Jamestown Art Center, Jamestown RI Member’s Show (October 30 - December 15, 2021) Exceptional stand-out: Timothy Welsh
The member’s show at the Jamestown Art Center, Jamestown RI (October 30 - December 15, 2021) features numerous Rhode Island art stars with some exceptional stand-outs. Timothy Welsh, an artist who I have become friends with and whose work Vallot has sold in the past, is one of those stars and his work in the JAC is one of those stand-outs.
The exquisite raised-panel painting, Postcard on the Cafe Floor, is technically refined, with an adept execution that only an artist who has devoted his life to art could create. The postcard in the painting is a recognizable reproduction of a Matisse cut-out; Matisse being a staple in museum gift shops. The Welsh painting then, in this regard, is (in part) a painting of a reproduction. It’s at once playful and raises a philosophical question about where original and facsimile begins and ends.

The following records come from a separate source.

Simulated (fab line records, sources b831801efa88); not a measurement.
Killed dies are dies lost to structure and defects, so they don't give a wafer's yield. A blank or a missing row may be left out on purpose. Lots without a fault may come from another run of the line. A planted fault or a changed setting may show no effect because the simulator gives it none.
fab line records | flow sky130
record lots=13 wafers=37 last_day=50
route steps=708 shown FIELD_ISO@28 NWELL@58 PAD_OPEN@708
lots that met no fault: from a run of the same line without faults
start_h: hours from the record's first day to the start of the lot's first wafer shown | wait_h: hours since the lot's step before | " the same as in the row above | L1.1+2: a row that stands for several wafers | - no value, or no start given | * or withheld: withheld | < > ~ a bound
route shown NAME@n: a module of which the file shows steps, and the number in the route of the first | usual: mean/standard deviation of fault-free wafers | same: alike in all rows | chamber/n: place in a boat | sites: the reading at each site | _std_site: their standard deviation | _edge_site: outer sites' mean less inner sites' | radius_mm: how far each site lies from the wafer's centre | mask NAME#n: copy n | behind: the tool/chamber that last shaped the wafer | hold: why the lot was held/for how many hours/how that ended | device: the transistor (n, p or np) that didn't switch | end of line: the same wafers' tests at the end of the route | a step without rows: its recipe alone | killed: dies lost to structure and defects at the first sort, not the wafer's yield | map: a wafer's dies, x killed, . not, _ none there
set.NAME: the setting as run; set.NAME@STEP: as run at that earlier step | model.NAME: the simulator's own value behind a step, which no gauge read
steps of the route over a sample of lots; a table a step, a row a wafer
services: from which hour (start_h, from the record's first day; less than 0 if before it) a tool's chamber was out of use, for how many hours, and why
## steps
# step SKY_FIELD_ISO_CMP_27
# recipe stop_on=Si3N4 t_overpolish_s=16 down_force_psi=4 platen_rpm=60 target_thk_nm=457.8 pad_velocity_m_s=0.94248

Underneath the “postcard” is the “cafe floor.” The floor is a neo-Roman mosaic, a common design feature in late 19th century museums and institutions. The “floor” slips away from the title (Welsh’s titles are, bar none, poetic and gorgeous) and conjures up op-art and brutalist architecture. Hues and coloration are played with too, and are reminiscent of Josef Albers’ famed color experiments. And the panel’s density of recognizable artists and artistic movements just keeps multiplying - and somehow, this powerful little painting weaves them all together. Along these lines, the painter’s super-successful use of artists and artistic movements is analogous to the harmonious way in which complimentary colors create op-art effects, allowing the viewer to see, and in the same way think of, something more.
I found the same kaleidoscopic effect in play, both visually and aesthetically, when I have visited Tim Welsh’s home-studio in Providence. My thoughts immediately went to the historical photographs I have seen of Joseph Cornell’s famed Utopia Parkway home-studio, and the intricate way bits of otherwise “junk”, (like cereal box bar codes and peanut butter jars), are carefully cleaned, excised, organized, boxed and readied.
Beyond the impressive obsessiveness of such clipping, saving and organizing, was an evident devotion to experimentation. In the studio the artist’s panel paintings are arranged to catch the plays of light in the most interesting or least obvious ways. They might be balanced on a stove top, or fixed high on the wall, but they are otherwise targets, both finished and unfinished, for mirrored reflections and diffuse geometric beams of light, coming through the window blinds. Photographs of these spontaneous happenings are on the artist’s work table, and leave no doubt that Timothy Welsh is actively researching the question of how to infuse even more meaning into his extraordinary panel paintings.